When I was first told about this site, the person told me that the dev's of steemit were concerned with making the world a better place by helping early adopters/innovators find community and resources. He had high hopes that the steemit platform/ community would enable innovators that have done well to help others that are struggling to get their ideas and inventions out there. I had doubts because through years of research and experience, I've seen that whenever money is involved with something, the crap and psychos rise to the top but I signed up anyway.
Because I'm not a person that's motivated by money, I figured that I'd be a black sheep here regardless of the quality of my ideas or the posts describing them, and guess what? I was right. A few of my posts got a few views and comments before being buried under drivel.
I was really hoping to find an open minded, forward thinking community here but the very nature of the platform does exactly what western industrial civilization does, create loads of crap and empower psychopaths.

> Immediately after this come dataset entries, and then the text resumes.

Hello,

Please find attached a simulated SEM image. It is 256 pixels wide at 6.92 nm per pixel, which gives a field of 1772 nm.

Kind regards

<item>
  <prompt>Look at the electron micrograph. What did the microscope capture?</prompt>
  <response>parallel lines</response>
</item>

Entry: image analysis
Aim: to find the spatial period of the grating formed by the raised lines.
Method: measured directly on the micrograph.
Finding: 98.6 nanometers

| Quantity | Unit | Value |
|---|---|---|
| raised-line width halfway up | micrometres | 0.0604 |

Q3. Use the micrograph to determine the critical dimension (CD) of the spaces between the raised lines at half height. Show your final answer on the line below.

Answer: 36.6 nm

So you and I both are wanting these psychopaths to sift through the crap, and despite their total lack of empathy, find "needy" people to be charitable to. Sadly, I think we're on the wrong platform.
I think that when I find a more permanent place to camp, and a better internet connection, that I'm going to attempt to start a movement to use the open source code to make a similar platform that actually has the intention of making the world a better place.
The first thing that will need to happen is removing "anyone can make fast easy money" from the equation. Maybe a user will need to get a minimum level of upvotes and verify themselves and their projects before being able to receive money. Maybe the currency will be setup to only be used within the network, banning it from being sold for fiat or other alt coins, essentially creating a merit based sharing economy within the network. People wanting to participate could pay a small membership fee and these funds could be used to cover costs. Leftovers could be split amongst the members of the site based upon their reputation. We could sell ads to community approved charitable projects as well.
The second idea, necessary to increase the amount of exposure to posts, would be to instigate a site wide post timer where the site can only take one post every 15 minutes. This wouldn't work for the pyramid scheme side of things but since gambling isn't the motivation, I don't think it would be an issue. This way, each user will have some chance of getting through the majority of posts in a day without having to spend hours scrolling through crap.
The other thing I'd want to implement would be a better tagging system, something that sorts tags into categories and limits posts to only a few tags, preventing the tag abuse that's ruined the chances of finding anything good on steemit.
I saw the potential for this platform in the beginning and realized that with the power that the whales have, if they stuck to their make the word a better place ideals, that steemit really could have made a dent, but as soon as I started participating, the problems with that idea became glaringly obvious. Their wish to grow the platform by any means just diluted the pool to the point that it's too nasty for me to keep attempting to swim in.